Re: Windowing in a batch pipeline

2017-11-08 Thread Robert Bradshaw
On Wed, Nov 8, 2017 at 5:33 PM, Jacob Marble  wrote:
> Good evening. I'm trying to nail down windowing. The concept is clear, just
> struggling with writing a working pipeline. Tonight the goal is group events
> by key and window, in a batch pipeline. All data is "late" because it's a
> batch pipeline, and I expect nothing to be dropped or processed in a "late"
> context.

Traditionally, in a batch pipeline we consider no data to be late, as
we have perfect knowledge of the watermark.

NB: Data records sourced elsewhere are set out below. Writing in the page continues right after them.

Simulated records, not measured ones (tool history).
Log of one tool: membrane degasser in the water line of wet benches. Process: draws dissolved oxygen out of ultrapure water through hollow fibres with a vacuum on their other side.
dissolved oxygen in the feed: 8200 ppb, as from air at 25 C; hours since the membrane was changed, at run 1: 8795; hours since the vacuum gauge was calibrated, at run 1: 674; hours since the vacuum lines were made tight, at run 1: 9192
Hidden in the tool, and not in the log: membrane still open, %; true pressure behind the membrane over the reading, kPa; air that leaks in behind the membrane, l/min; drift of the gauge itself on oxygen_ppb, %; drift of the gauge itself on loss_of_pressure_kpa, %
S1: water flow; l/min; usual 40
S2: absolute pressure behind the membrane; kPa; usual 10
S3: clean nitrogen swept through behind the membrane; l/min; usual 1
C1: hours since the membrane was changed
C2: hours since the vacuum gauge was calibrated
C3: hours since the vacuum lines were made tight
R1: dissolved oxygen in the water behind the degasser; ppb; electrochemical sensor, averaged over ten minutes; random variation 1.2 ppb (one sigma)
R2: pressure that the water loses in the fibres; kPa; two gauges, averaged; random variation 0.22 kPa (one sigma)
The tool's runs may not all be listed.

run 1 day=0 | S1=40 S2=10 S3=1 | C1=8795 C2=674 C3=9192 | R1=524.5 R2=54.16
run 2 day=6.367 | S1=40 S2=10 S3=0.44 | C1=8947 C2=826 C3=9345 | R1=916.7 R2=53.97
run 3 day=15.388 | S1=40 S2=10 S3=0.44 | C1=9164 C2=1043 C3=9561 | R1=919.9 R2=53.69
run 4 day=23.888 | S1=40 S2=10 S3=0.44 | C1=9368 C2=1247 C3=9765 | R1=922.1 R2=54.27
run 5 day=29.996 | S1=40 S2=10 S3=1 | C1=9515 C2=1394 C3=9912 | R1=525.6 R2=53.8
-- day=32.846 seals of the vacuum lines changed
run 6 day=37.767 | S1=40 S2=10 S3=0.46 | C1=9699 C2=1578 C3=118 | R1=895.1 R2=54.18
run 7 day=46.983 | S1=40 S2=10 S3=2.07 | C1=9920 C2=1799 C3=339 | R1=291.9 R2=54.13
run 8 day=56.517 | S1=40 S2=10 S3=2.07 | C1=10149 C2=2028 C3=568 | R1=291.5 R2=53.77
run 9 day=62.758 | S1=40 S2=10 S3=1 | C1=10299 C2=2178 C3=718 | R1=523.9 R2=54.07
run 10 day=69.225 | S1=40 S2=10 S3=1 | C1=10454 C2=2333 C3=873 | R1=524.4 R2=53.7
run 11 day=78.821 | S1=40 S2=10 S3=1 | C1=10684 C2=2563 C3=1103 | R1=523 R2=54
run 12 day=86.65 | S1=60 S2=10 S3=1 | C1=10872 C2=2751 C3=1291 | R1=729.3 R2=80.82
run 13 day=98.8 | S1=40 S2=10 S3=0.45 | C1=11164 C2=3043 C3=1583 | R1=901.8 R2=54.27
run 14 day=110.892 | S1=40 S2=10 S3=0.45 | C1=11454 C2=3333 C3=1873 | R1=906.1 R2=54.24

> Read section 7 and 8 of the Beam Programming Guide roughly twice.
> Sifted through the examples, WindowedWordCount is close, but it doesn't use
> triggering, which is where (2b) is probably off track.
>
> 1)
> PCollection is created through a series of transforms, including a
> Join.leftOuterJoin(). Apply a timestamp with something simple:
>
> collection.apply("add window timestamp",
>  ParDo.of(new DoFn() {
>   @ProcessElement
>   public void map(ProcessContext context) {
>Foo element = context.element();
>Instant timestamp = new Instant(element.getActivityUnixSeconds() * 1000);
>context.outputWithTimestamp(element, timestamp);
>   }
>  }));
>
> This fails with "java.lang.IllegalArgumentException: Cannot output with
> timestamp 2017-04-01T00:00:00.000Z. Output timestamps must be no earlier
> than the timestamp of the current input (294247-01-09T04:00:54.775Z) minus
> the allowed skew (0 milliseconds). See the DoFn#getAllowedTimestampSkew()
> Javadoc for details on changing the allowed skew."
>
> Is this expected? I don't care about skew, just want to set the timestamp
> per element.
>
> I worked around this by applying the timestamp earlier in the pipeline,
> right after a TextIO.read(). Why does that fix the problem?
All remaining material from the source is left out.